Thank you, I guess it comes from Von Mises since sigma eq = sqrt (3) tau so tau= 1/sqrt(3) sigma eq = 0.57 Ftu
 
von Mises is true for isotropic materials. Mild steel comes close to this.
Fasteners are less isotropic than you might think.
von Mises may or may not be a good predictor. von Mises is a yield criteria, not a fracture criteria. Fracture and yield do not always correlate well - especially for fasteners.
In the absence of test data, I suggest using Tresca instead. But fasteners really need standardized test data to establish all modes of failure.
 
Huh?
Bearing strength is not fastener shear strength.
Does this fastener have a solid or threaded shank?
This is better posted in the Aircraft Engineering forum.
 
rb1957,

Just a quick clarification unless I’m missing something...

Should it not Fsu=0.75*Ftu and Fsy=0.57*Fty ?
 
i've used 0.57 for both yield and ultimate. Maybe conservative for ultimate, better to have something in the back pocket. Better yet to have proper fastener allowables !

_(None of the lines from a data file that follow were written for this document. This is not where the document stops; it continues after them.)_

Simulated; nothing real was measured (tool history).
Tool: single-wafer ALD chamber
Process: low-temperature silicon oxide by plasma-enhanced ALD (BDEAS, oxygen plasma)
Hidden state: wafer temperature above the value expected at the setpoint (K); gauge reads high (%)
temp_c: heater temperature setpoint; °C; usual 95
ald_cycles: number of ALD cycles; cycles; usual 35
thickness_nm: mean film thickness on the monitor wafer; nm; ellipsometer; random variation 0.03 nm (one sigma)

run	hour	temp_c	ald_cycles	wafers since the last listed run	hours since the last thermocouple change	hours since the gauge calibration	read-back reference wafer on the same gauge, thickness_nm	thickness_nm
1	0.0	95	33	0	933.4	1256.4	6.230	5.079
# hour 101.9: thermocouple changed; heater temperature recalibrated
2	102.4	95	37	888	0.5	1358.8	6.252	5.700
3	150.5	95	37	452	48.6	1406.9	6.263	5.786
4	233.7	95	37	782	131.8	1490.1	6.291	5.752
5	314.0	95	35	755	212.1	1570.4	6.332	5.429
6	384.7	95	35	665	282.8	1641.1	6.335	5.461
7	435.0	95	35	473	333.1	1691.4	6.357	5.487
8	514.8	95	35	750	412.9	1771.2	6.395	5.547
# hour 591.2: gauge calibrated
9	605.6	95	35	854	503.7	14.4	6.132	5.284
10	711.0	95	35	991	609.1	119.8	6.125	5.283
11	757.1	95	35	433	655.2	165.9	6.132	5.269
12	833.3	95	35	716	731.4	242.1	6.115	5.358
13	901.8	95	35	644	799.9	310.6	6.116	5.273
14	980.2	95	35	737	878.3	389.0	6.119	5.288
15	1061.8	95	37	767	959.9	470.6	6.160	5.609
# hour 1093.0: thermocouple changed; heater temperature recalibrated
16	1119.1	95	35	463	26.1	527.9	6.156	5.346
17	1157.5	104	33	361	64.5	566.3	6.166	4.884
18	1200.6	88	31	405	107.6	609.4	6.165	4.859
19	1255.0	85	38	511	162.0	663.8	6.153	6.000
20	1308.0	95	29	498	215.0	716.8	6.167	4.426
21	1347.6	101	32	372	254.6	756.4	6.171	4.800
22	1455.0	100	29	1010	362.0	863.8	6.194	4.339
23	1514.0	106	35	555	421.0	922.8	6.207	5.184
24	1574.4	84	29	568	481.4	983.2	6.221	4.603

another day in paradise, or is paradise one day closer ?
 
I agree with you rb1957 but NAS24694 does not report the shear strength, just the ultimate tensile strength which is this case is 1700 lbf. so I calculate the shear strength for yield as .57 x 1700. Lucky, the application has a very low load applied and the margin of safety is above 20. So I'm not too worried.

Thank you all for the interesting answers!